Your Writing Persona
People bookmark sites and regularly visit blogs for a multitude of reasons. If you’re writing guides for a specific game then you may well gain traction within the appropriate community. Writing reviews or providing commentary on pop culture issues can also attract a growing audience. Some bloggers find themselves simply at the right place at the right time with regard to their writing activities and then later find they’re the “go to” site on a given subject. Never underestimate the importance of diligence and hard work. Writing regularly, interacting with others and building up a back catalogue of material does yield results. There is an element of truth in the old adage that if you throw enough mud at a wall, some of it will eventually stick. But content is not necessarily the only defining factor of a blog’s popularity or success. There is the matter of the writer’s persona.
Unless you deliberately seek to make your writing as anodyne as possible, aspects of your personality will bleed through into your blog posts. It may be your sense of humour, your boundless passion or a fleeting admission of something personal that resonates with others. Some bloggers go a stage further and actively seek to create a deliberate persona through their content. Either way, it can be an important facet of blogging and integral to building a rapport with your readership. There are several bloggers who I admire and respect who frequently cover subjects or write about matters that I am not immediately interested in. However, it is their written style, personality or blogging philosophy that keeps me engaged and reading their content, even if it is about crop rotation in the 14th century. I just enjoy their turn of phrase, acerbic wit or just down to earth outlook upon life.
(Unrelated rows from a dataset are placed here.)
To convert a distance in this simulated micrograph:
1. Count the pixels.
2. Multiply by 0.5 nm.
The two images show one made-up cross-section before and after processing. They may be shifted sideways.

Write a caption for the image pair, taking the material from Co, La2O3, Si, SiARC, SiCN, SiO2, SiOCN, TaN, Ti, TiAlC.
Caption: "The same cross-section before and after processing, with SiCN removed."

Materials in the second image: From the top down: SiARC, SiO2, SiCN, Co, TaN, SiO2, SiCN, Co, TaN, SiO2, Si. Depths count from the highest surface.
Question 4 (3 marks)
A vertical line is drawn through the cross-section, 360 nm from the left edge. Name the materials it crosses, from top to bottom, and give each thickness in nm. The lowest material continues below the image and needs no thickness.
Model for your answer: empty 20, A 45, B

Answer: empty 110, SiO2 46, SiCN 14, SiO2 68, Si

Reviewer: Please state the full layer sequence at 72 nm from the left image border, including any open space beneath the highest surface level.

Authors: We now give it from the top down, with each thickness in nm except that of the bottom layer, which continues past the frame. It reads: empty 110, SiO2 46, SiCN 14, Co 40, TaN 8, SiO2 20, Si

A writer’s persona may be obvious or it can be enigmatic. Some specific or non-specific aspect of their prose that resonates with the readers. It also doesn’t have to be something positive. I’ve followed some particular bloggers in the past just to see what outrageous nonsense they’d be pontificating today. Being controversial does sell although I’d argue it paints you into a corner and does make you a bit of a one trick pony. So perhaps this option is one to avoid. But whether you seek to cultivate a persona or not, readers do latch on to the tiniest of things and they will endeavour to humanise you. It is in our nature as a species to try and find similarities and common ground with those we encounter in real life, so it really is no surprise that we do the same online. Hence a passing reference to your cat, dog or children suddenly provides a psychosocial bridge and a window into your own humanity. Next thing you know you’ve gained regular readers.
People are nosey. I am. One of the many reasons I enjoy my online social relationships and reading blogs from all over the world is that they provide such a wonderful window into other people’s lives and personal experiences. These things are often paradoxically the same but at the same time different. I thought I had a good handle on what life in America was like but when I started doing a weekly podcast with my good friend Brian, it proved to be a fascinating insight into the cultural differences between the UK and US. This is why I like blogs that have a broad remit and will at times cover wider subjects. I love reading about how someone went on a hike, spent the day at a Renaissance Fayre or is undertaking some major home improvements. I find all these things relatable and the moment that happens I find reading their blogs far more intimate and friendly. It ceases to be just a post but becomes more of a conversation or catching up with a friend and having a coffee.
As to my own blogging persona, it isn’t really that different from the one I present to the world in day to day life. I speak pretty much the same as I write. I like words and am happy to use them. I use humour as a tool to navigate the choppy waters of social interaction and the discussion of those controversial cultural talking points. I will be profane if I think it’s relevant or necessary. Someone once described the Contains Moderate Peril podcast as two grumpy old men, sitting in far side chairs, wearing smoking jackets while they give vent to their loquacity through extraneous bombastic circumlocution. Whether that was the case or not (okay it was) they kept listening. I think a better example of a natural writing persona is that of Justin Olivetti AKA Syp who writes for Massively Overpowered and has his own blog BioBreak. He has an easy going, measured style but that does not mean it’s lacking in substance. He is generous, thoughtful and seldom gets annoyed. He’s kind of like the James Stewart of video game blogging.
Your writing is an extension of you. You have a personality. Therefore your blogging will have one to a degree. However, that is not to say that it is something to fret or fuss over. You may want to write solely about Etruscan pottery and keep purely to the topic in hand, ensuring that any details of your personal life are kept out of your content. That is fine. Be an enigma, although that in itself is a distinct persona. But whatever way in which you express yourself will still have an impact upon your readers. Hence you will develop a perceived writing persona regardless of what you do. However, unless you are deliberately spreading unrest, or actively trolling a community then I don’t think this is anything to be feared. Be genuine in your writing and that is what your readers will see. And think yourself lucky that you’re not a live streamer as your online persona has a far greater bearing in that particular medium.